Question

An ice skater is preparing for a jump with turns and has his arms extended. His moment of inertia is 1.7 kg · m2 while his arms are extended, and he is spinning at 0.7 rev/s. If he launches himself into the air at 8.8 m/s at an angle of 45° with respect to the ice, how many revolutions can he execute while airborne if his moment of inertia in the air is 0.7 kg · m2?

Answer 1

2 revolutions.

Step-by-step explanation:

We need to obtain the angular velocity when he is in the air.

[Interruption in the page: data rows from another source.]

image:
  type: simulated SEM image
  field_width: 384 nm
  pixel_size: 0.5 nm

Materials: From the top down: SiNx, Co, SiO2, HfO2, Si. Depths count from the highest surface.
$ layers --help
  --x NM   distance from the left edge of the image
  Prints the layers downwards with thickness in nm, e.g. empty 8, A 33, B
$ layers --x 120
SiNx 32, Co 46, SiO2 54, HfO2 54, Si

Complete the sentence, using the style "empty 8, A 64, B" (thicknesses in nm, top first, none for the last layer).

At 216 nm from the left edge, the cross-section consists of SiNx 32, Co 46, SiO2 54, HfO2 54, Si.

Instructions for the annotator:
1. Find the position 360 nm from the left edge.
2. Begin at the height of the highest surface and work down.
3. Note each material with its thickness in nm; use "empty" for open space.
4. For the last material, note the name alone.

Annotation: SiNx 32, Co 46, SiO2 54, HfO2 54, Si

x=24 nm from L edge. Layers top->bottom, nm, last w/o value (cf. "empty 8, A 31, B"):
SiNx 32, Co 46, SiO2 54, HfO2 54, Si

The angular momentum is given by:

`L_1=I_1*\omega_1\\L_1=1.7kg.m^2*0.7rev/s*(2\pi rad)/(1rev)=7.5kg.m^2/s`

Because of angular momentum conservation L1=L2, so the final angular velocity is given by:

`\omega_2=(L1)/(I_2)=(7.5kg.m^2/s)/(0.7kg.m^2)=10.7rad/s`

We need to calculate the time the skater is in the air, so we need to use the formula of parabolic motion:

`y=y_o+v_y*t-(1)/(2)*g*t^2\\0=0+8.8m/s*sin(45^o)*t-4.9m/s^2*t^2\\0=6.22t-4.9t^2\\solving:\\t=1.26s\\t=0`

so the time taken is 1.26s

the angular displacement is given by:

`\theta=\omega*t\\\theta=13.5rad`

the number of revolutions is given by:

`rev=(\theta)/(2\pi)=(13.5)/(2\pi)=2.1rev`

the skater execute two complete revolutions in the air.